Last week, Bloomberg’s Duane Stanford covered the “race” among food scientists worldwide — “in biotech labs from California and New Jersey to Denmark” — to formulate a diet soft drink that “tastes like the real thing, but doesn’t contain sweeteners that spook consumers,” as the subhed put it.

A 12-ounce serving of regular soda, sweetened with sugar or high-fructose corn syrup, “has 140 calories or more, as much as three Oreo cookies. But soda makers must tread softly when changing sweeteners, because they also help provide what food chemists call mouth-feel — the liquid’s sensation on the tongue and in the back of the throat,” Stanford wrote.

Stevia, a plant native to South America, has been a favorite contender in recent years — it accounted for 11.4% of the global sweetener market last year — but too much of it can leave a licorice-like aftertaste. The labs all have a slightly different take on cost-effective, sustainable and — most of all — palatable solutions, according to Stanford’s reporting. 

Ad Age’s E.J. Schultz reminds us that “some analysts” saw Pepsi’s yielding of the No. 2 spot to Diet Coke in 2010 as an indictment of Pepsi's marketing — particularly the Refresh Project that “rolled out in early 2010 and was marked by investments in community-building projects” and even saw Pepsi shunning the Super Bowl.

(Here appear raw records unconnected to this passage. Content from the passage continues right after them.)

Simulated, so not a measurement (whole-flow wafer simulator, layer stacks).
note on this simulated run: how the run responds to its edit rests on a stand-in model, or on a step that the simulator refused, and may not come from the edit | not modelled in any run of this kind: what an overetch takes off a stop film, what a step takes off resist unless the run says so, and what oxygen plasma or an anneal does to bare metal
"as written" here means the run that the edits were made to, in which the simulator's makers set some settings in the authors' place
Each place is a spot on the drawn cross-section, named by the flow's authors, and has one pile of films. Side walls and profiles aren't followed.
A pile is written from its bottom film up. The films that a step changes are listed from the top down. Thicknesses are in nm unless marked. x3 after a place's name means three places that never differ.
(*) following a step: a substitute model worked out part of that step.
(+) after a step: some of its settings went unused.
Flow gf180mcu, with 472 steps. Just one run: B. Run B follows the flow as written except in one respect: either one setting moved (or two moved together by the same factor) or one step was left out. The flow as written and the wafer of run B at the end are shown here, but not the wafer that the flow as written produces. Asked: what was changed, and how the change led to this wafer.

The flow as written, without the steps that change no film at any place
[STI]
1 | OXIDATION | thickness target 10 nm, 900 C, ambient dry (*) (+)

But, Schultz reports, “Pepsi has since returned to its glitzy marketing ways, including recent sponsorships of Super Bowl halftime shows,”  while allowing that the new results “might have less to do with marketing and more to do with taste preferences and a gravitation by consumers to ingredients that carry a natural image.”

When it’s all added up, “sales of carbonated soft drinks slid for the tenth straight year,” reports John Kell in Fortune, and “volume has now settled to levels last seen in the mid-1990s … as consumers increasingly turn to juices, flavored waters, and other beverage options they deem healthier.”

Water and other non-carbonated beverages, in fact, had a 1.7% increase in volume after a 1.6% drop in 2013, according to a graph on Statista. Private label water brands lead the non-carbonated water market, with about $1.9 billion in sales last year, compared to $.92 billion for No. 2 Dasani, which is owned by Coca-Cola.

Figures were not available for tap water, but indications are that it is mounting a stealthy comeback of its own, with and without filters.